The paper dropped today…

It is 57 pages. It was authored by researchers from the Google Quantum AI team, UC Berkeley, the Ethereum Foundation, and Stanford. The lead authors are Ryan Babbush, Director of Quantum Algorithms at Google, and Hartmut Neven, VP of Engineering at Google Quantum AI. Craig Gidney, whose name on a resource estimate really moves markets in the quantum research community, is a co-author.

The finding: cracking the encryption that protects Bitcoin requires 20 times fewer quantum computing resources than what the world believed.

Read that again.

Not slightly fewer. Not marginally fewer. Twenty times fewer.

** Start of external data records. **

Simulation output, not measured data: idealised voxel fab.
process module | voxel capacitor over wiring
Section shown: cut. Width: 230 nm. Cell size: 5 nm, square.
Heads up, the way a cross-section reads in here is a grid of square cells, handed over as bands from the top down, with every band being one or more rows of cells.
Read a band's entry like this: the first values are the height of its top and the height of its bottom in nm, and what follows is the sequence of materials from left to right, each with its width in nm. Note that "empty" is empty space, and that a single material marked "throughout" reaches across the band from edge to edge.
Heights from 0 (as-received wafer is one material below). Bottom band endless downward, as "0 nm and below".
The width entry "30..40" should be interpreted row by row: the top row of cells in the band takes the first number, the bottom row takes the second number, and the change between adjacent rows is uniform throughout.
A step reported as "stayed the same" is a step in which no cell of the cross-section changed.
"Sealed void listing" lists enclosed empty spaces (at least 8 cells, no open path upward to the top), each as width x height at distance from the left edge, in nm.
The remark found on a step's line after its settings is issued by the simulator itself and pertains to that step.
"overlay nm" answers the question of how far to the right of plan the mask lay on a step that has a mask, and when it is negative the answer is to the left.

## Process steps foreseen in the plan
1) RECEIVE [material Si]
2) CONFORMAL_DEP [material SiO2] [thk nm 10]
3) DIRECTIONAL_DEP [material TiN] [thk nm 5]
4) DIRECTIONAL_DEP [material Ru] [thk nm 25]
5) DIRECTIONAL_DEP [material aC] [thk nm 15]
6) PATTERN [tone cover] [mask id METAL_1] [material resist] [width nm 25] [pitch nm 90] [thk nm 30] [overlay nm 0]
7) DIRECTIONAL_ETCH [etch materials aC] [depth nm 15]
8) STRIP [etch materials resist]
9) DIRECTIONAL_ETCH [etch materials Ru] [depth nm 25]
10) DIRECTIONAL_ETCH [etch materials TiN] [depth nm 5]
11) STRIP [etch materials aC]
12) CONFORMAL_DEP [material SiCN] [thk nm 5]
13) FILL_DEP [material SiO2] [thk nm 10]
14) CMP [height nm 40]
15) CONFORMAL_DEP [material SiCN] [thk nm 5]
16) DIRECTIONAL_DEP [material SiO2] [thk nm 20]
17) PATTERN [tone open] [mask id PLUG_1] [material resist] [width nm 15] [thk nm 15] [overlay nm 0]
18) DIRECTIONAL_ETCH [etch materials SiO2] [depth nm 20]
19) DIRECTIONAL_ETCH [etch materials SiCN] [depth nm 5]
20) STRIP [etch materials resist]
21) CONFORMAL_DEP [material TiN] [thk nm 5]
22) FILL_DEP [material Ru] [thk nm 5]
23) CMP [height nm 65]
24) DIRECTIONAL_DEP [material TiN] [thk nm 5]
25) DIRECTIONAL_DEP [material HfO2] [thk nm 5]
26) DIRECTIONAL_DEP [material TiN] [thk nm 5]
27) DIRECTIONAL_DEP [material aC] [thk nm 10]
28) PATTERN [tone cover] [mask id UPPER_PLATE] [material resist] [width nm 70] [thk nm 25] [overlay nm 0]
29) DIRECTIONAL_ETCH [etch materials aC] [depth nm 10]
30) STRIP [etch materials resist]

That number compresses the timeline for everything. And the way Google chose to publish it raises questions that the headlines are not asking.

What Google Found

Bitcoin and Ethereum both rely on a mathematical problem called ECDLP-256, the 256-bit Elliptic Curve Discrete Logarithm Problem, to secure wallet signatures and transactions. Your private key is derived from your public key through this math. Classical computers would need billions of years to reverse it. That protection is the cryptographic foundation of every transaction on every major blockchain.

Quantum computers running Shor’s algorithm can, in theory, reverse it in minutes.

The question has always been how many qubits that requires. Google’s team built two circuits to answer it.

Circuit one: fewer than 1,200 logical qubits, fewer than 90 million Toffoli gates. Circuit two: fewer than 1,450 logical qubits, fewer than 70 million Toffoli gates.

On a standard superconducting architecture using surface code error correction, with current hardware assumptions, both circuits execute in minutes using fewer than 500,000 physical qubits. The previous estimate was in the millions, specifically the prior standard was approximately 9 million physical qubits. Google cut that by roughly 18 times.

The more technically precise achievement is a roughly 10x improvement in spacetime volume, the combined product of qubits and gate count, over the best prior published estimates. This matters because spacetime volume drives both the size of the machine required and how long error correction must run. Previous leading papers forced a tradeoff: you could have fewer qubits or fewer gates, but not both. Google’s team found the balance point between them.

Craig Gidney is the same researcher who published the RSA-2048 qubit estimate in May 2025. His work has been consistent and directional. Each paper has moved the threat closer. This is not a marginal preprint. This is the engineering specification for a machine that breaks Bitcoin’s cryptography, written by the team building that machine, compatible with hardware they have already demonstrated.

The Nine-Minute Window

The paper introduces an attack that most coverage has underplayed. They call it the on-spend attack.

When you send Bitcoin, your public key is briefly exposed while your transaction waits in the mempool. It sits there, unconfirmed, publicly visible. Bitcoin’s average block time is approximately 10 minutes.

Google’s model shows a fast quantum computer can precompute part of the attack in advance, then complete the full calculation in roughly nine minutes once your transaction appears. That gives an attacker approximately a 41% probability of stealing your funds before your transfer ever confirms.

This is not a threat to old dormant wallets from 2010. This is a threat to money in motion. The paper is explicit.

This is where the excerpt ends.